India is considering reducing the withholding tax on foreign investors’ earnings from Indian bonds from 20% to 5% to attract overseas capital inflows.

The move comes as India’s foreign exchange reserves have declined sharply amid the West Asia conflict and rising crude oil prices, increasing external economic pressure.

Lowering this tax is aimed at making Indian bonds more attractive to foreign investors and strengthening capital inflows as part of broader efforts to manage the external sector and conserve foreign exchange.

Reducing the withholding tax could increase foreign investors’ net returns, make Indian debt instruments more attractive, encourage greater capital inflows, and help support India’s foreign exchange reserves during global uncertainty.

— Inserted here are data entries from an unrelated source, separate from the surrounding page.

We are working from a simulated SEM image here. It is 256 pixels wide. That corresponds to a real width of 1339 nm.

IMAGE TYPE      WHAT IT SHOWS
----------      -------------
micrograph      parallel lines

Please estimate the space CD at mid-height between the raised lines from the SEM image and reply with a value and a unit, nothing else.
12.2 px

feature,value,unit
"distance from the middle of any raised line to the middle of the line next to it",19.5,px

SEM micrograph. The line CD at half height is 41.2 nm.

What’s in Today’s Article?

  • About Withholding Tax
  • Evolution of India’s Withholding Tax Regime
  • Withholding Tax Practices Across Countries
  • FPI Investment in India’s Government Debt
  • Why There Are Demands to Cut Withholding Tax?

About Withholding Tax

  • Withholding tax (WHT) is a tax collected at the source of income.
  • Instead of waiting for the taxpayer to pay at the end of the financial year, the payer deducts a portion of the income before transferring it to the recipient and deposits that amount directly with the government.
  • It applies to income earned through employment, investments, royalties, and other sources, ensuring advance tax collection.

Evolution of India’s Withholding Tax Regime

  • Expiry of the Concessional Rate - India had introduced a concessional 5% withholding tax on interest earned by foreign investors from investments in government securities and certain rupee-denominated bonds under Section 194LD of the Income Tax Act.
  • Tax Rate Hike After July 2023 - The concessional regime expired in July 2023, after which the effective withholding tax for many foreign investors reverted to around 20%, making Indian debt relatively less attractive for global bond investors.
  • Impact on Foreign Capital Inflows - The higher tax burden reduced the appeal of Indian debt instruments at a time when India was seeking stronger foreign capital inflows and inclusion in global bond indices.
  • Historical Evolution in Other Areas
    • India’s withholding tax regime has changed significantly over time. In 1976, withholding tax on royalties paid to non-residents was 40%, while fees for technical services attracted 20%.
    • Between 1986 and 2005, the government reduced withholding tax on royalties and technical services to 10% to lower technology acquisition costs and encourage foreign collaboration.

Impact of Withholding Tax Cut on Foreign Portfolio Investors (FPIs)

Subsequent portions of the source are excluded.